West Virginia’s Division of Tourism hadn’t done any in-depth research about who visits the state and why for over 10 years.
“There is not one part of this country or this world that somebody doesn’t know the song Country Road,” said Amy Goodwin, West Virginia’s commissioner of tourism and deputy secretary of commerce. The problem with that is, she continued, “That’s not a top travel indicator.”
“I wanted to know what’s my return on investment… and number two, what’s my image?” she said. “What’s the chit-chatter about West Virginia?”
When the Mountain State’s tourism team turned to research and mobile data analytics, it found enough information in the chatter to triple its 2016-17 budget to $6.5 million.
The tourism department invested in survey research by Longwoods International, a travel research firm that counts several states as clients, including Michigan, home of the Pure Michigan campaign. Earlier this year Michigan announced it would spend $12 million on its long-running national Pure Michigan, campaign which originated in 2006.
Longwoods conducted a survey of online panelists from West Virginia’s ad markets who had visited the state in the past year, asking them about their awareness of the state’s previous ads and perception of the state compared to regional rivals Maryland, Ohio, Pennsylvania, North Carolina and South Carolina.
The research cost around $100,000 said Ms. Goodwin, who compared the study to blueprints for house construction, an expensive but necessary step. “Guess what? This is a competitive industry,” she said. “We’re fist fighting with them every day.”

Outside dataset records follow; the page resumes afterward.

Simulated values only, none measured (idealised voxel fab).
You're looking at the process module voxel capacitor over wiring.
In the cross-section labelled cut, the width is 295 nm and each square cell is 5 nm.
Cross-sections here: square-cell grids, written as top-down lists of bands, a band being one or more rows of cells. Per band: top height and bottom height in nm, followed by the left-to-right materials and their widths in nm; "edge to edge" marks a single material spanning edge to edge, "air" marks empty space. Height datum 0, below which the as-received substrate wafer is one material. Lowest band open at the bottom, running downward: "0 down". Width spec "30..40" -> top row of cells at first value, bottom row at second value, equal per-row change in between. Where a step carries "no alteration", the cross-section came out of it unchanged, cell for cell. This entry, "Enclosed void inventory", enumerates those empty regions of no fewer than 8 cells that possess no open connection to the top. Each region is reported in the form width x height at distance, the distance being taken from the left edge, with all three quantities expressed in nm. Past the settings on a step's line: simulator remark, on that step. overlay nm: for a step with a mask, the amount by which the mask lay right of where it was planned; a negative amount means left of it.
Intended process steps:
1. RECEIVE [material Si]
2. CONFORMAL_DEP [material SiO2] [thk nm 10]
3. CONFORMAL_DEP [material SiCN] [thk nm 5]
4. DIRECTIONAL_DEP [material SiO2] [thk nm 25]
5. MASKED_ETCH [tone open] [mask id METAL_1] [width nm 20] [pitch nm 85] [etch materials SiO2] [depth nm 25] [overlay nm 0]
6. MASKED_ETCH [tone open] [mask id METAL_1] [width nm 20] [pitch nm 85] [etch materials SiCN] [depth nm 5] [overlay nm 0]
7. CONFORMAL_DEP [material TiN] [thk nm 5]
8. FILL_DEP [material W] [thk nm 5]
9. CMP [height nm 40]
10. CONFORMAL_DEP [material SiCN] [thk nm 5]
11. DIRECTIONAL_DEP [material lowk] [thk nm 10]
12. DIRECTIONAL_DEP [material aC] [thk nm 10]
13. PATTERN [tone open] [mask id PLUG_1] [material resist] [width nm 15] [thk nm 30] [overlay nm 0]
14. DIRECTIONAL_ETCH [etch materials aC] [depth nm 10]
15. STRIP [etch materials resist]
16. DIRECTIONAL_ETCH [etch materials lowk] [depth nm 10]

Traditional methods like survey research, however, now received a complement in technology from Arrivalist, which provides reports to its municipal clients showing links between online and mobile ad exposure and actual visits to a locale. For West Virginia, the company is tracking mobile devices that are present in the state and whether those same devices were served tourism ads for that city.
Aggregated data shows where visitors originated, top cities of origin and the number of days between first ad exposure and visit.
Before mobile measurement efforts began about four months ago, the state used data from the survey research to recast its marketing message, creating the “Real. Wild, Wonderful West Virginia” campaign.
In the end, the research showed that West Virginia generated $7 for every $1 spent on tourism marketing, enough to convince lawmakers to hike the tourism budget.